There are eight national securities exchanges which are subject to Rule 12d2-1. The burden of complying with the rule is not evenly distributed among the exchanges, however, since there are many more securities listed on the New York Stock Exchange and American Stock Exchange than on the other six exchanges.\3\ However, for purposes of estimating the overall burden, the staff has assumed that the number of responses would be evenly distributed among the exchanges. The Commission estimates a total annual burden of 48 hours to comply with Rule 12d2-1. This estimate is based on eight respondents with 12 responses per year for a total of 96 responses requiring on average one-half hour per response.

\3\ In fact, some exchanges do not file any trading suspension reports in a given year.

Based on information acquired in an informal survey of the exchanges and the staff's experience in administering related rules, the Commission staff estimates that the respondents' cost of compliance with Rule 12d2-1 may range from less than $25 to as much as $100 per response. The staff has computed the average related cost per response to be approximately $29, representing one-half reporting hour. The estimated total annual related cost of responding to the requirements of Rule 12d2-1 is approximately $2.748, i.e., eight exchanges filing 12 responses at $29 each.

Compliance with Rule 12d2-1 is mandatory. There are no recordkeeping requirements associated with Rule 12d2-1. Information received in response to Rule 12d2-1 shall not be kept confidential; the information collected is public information.

Rule 12d2-2, Removal from Listing and Registration, (17 CFR 240.12d2-2, and Form 25, 17 CFR 249.25, were adopted in 1935 and 1952, respectively, pursuant to Section 12 and 23 of the Act. Rule 12d2-2 sets forth the conditions and procedures under which a security may be delisted. Rule 12d2-2 also requires, under certain circumstances, that an exchange file with the Commission a Form 25 to remove a security from listing and registration on the exchange and to serve as notification of such delisting. Form 25 provides the Commission with the name of the affected security and issuer, the effective date of the delisting, and the date and type of event predicating the delisting.

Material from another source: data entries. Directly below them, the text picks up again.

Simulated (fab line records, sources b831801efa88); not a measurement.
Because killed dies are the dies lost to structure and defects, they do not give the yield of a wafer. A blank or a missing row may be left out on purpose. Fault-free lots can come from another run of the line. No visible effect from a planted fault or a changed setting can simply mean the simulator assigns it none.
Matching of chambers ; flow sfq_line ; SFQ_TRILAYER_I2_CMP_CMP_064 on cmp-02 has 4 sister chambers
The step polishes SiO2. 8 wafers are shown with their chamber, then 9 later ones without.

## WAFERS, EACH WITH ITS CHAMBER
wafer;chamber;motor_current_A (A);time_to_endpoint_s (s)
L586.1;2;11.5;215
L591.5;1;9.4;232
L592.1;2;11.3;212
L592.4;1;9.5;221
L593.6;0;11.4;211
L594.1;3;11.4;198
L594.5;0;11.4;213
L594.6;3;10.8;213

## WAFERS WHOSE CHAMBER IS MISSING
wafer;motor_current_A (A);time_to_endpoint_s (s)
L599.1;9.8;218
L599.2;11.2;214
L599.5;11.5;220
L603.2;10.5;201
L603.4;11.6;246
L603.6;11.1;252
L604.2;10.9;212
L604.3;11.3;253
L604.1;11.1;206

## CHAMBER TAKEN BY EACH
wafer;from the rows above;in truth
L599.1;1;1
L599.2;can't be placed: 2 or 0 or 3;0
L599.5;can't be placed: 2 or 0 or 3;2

Delisting notices and applications for delisting serve a number of purposes. First, the reports and notices required under paragraphs (a) and (b) of Rule 12d2-2 (which do not require Commission action) inform the Commission that a security previously traded on an exchange is no longer traded there. In addition, the applications for delisting required under paragraphs (c) and (d) of the Rule (which require Commission approval) provide the Commission with the information necessary for it to determine that a delisting has been promulgated in accordance with the rules of the exchange, and to determine whether the delisting is subject to any terms or conditions necessary for the protection of investors. Further, notice of a delisting application submitted by an issuer pursuant to subparagraph (d) of Rule 12d2-2 is made available to members of the public who may wish to comment or submit information to the Commission regarding such application. Without Rule 12d2-2 and Form 25, as applicable, the Commission would be unable to fulfill these statutory responsibilities.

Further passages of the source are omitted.